Question about Grav. Potential Energy and Escape Velocity

[Divergent13]

I am finding this question to be a bit challenging---

Determine a formula for the maximum height h that a rocket will reach if launched vertically from the Earth's surface with speed Vo. (< Vesc)

(Ignore air resistance and the Earth's rotation)

I know I should plug in numbers only until the end, but by using Gravitational potential energy, is it appropriate to begin with (1/2)m*v1^2 - [G(m)(Mearth)]/r = (1/2)m*v^2 - [G(m)(Mearth)]/r ?

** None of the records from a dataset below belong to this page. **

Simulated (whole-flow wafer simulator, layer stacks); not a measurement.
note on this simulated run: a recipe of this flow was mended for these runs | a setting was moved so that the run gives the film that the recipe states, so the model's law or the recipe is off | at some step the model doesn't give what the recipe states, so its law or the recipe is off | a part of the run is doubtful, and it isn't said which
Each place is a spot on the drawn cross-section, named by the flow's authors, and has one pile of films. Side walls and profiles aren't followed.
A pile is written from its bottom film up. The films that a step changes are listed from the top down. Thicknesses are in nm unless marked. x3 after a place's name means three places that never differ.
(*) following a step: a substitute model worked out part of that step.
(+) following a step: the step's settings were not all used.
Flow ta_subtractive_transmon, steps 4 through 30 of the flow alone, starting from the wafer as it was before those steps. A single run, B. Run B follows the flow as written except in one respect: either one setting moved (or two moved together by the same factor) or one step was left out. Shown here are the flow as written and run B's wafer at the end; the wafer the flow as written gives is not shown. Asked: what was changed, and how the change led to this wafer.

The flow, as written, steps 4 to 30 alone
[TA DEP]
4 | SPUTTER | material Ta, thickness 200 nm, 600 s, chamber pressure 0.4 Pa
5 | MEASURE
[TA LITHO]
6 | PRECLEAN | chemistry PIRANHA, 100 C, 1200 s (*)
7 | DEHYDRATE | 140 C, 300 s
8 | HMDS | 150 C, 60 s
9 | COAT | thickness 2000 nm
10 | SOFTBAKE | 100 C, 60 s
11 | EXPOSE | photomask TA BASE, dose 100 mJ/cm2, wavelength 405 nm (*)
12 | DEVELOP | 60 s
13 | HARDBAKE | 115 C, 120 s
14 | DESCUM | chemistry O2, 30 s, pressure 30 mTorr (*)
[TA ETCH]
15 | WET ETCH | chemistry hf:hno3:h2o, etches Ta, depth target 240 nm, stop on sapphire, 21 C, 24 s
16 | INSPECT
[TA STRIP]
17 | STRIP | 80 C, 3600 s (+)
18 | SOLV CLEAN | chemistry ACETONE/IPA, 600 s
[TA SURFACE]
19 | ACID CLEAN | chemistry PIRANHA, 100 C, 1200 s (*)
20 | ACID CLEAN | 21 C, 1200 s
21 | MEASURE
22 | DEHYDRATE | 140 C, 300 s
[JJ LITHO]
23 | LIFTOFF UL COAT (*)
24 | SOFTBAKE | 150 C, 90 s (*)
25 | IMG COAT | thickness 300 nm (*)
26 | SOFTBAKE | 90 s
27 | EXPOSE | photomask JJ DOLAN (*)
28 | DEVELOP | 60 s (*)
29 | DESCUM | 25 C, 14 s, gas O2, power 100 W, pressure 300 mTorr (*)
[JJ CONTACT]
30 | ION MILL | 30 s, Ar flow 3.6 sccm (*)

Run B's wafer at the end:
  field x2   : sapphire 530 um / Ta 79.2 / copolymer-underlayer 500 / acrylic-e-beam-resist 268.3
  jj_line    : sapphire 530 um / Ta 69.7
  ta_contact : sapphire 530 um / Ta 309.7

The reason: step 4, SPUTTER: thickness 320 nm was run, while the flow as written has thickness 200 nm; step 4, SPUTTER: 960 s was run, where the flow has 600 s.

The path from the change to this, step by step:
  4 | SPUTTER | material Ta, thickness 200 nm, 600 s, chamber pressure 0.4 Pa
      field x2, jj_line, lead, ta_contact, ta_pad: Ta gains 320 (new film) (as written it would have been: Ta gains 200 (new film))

The chapter is quite short --- Thanks for your help!

 

[W.A. McCormick]

I am not a physicist or even a scientist, but wouldn't it be merely a matter of 1G deceleration till no momentum is left, and then calculate the distance achieved in that time?

W.A. McCormick

 

[cookiemonster]

You want to use an energy argument.

The object initially has zero potential energy (if you define the PE at the radius of the Earth as zero) and some amount of kinetic energy. When it's at the maximum height, it has zero kinetic energy and some amount of potential energy. Equate and solve.

cookiemonster

 

[Doc Al]

I know I should plug in numbers only until the end, but by using Gravitational potential energy, is it appropriate to begin with (1/2)m*v1^2 - [G(m)(Mearth)]/r = (1/2)m*v^2 - [G(m)(Mearth)]/r ?

Yes, that's essentially it. But set it up carefully as a statement of energy conservation. KE₁ + PE₁ = KE₂ + PE₂. Of course, maximum height means that KE₂ = 0.

$$\frac{1}{2}mv_0^2 - \frac{GmM_e}{r_1} = - \frac{GmM_e}{r_2}$$

The height will be r_2 - r_1; r_1 = radius of Earth.